I was pleasantly surprised by Julia Mahoney’s contribution, as I hadn’t given attention in my essay to the question of feminism and the common good, though I agree it is a crucially important one. Her example of licensing law and its particularly difficult consequences for women is compelling, though I think such laws would be more easily countered by a constitutionalism of individual rights than by common-good constitutionalism, since licensing was typically permitted under the police power as a regulation purporting to serve the common good.
While I agree that recourse to classical law, whether Roman or English, must address the question of the difference in women’s status between today and earlier eras—and should acknowledge the role of liberalism in precipitating that social change—I am not as sanguine as Mahoney that “modern values” are uniformly reassuring. Which modern values? Ensuring educational opportunity for women and appreciating their professional capacity? Seeing gender as a social construction and endorsing creative personal identity? Both?
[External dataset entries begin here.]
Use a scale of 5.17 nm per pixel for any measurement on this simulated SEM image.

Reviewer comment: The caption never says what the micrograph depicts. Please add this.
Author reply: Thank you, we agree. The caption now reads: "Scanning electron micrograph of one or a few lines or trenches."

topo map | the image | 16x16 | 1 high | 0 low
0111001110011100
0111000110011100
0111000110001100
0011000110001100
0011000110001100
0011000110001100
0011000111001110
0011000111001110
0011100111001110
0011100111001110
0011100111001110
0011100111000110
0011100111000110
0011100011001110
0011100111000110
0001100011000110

Given the tendency of the law to define the person abstractly—drawing on legal notions developed specifically for men, not women—I am skeptical that judges or for that matter professional administrators can really think through what may be our greatest challenge today for common good thinking: Do men and women share a common good, both among themselves and with one another? Is this sharing social, or just familial? Can society thrive—can stable families even form—without shared ideas about what a man, and what a woman, is or ought to be?
In his opinion in Adkins, Justice Sutherland referenced the recently ratified Nineteenth Amendment, which he had earlier introduced in the Senate, arguing that it superseded women’s need for special protective legislation, now that women had the right to vote. Here I think he was only half-right: The Nineteenth was not the equivalent of an Equal Rights Amendment, nullifying all differential treatment of the sexes in the law, but in adding women’s voice to the election of representatives, it accorded to women constitutional equality in its most important form and added their witness to deliberation about what law should be. In our post-Dobbs moment, however rocky and uncertain the start, the question of the rights and responsibilities of the sexes and the needs of the families they might form has been returned, at least in part, from the judiciary to political decision in the states and also, as necessary and proper, to the Congress. Whatever the adequacy of available theories, the need for a constitutionalism that can speak intelligently and persuasively of the common good has rarely been clearer.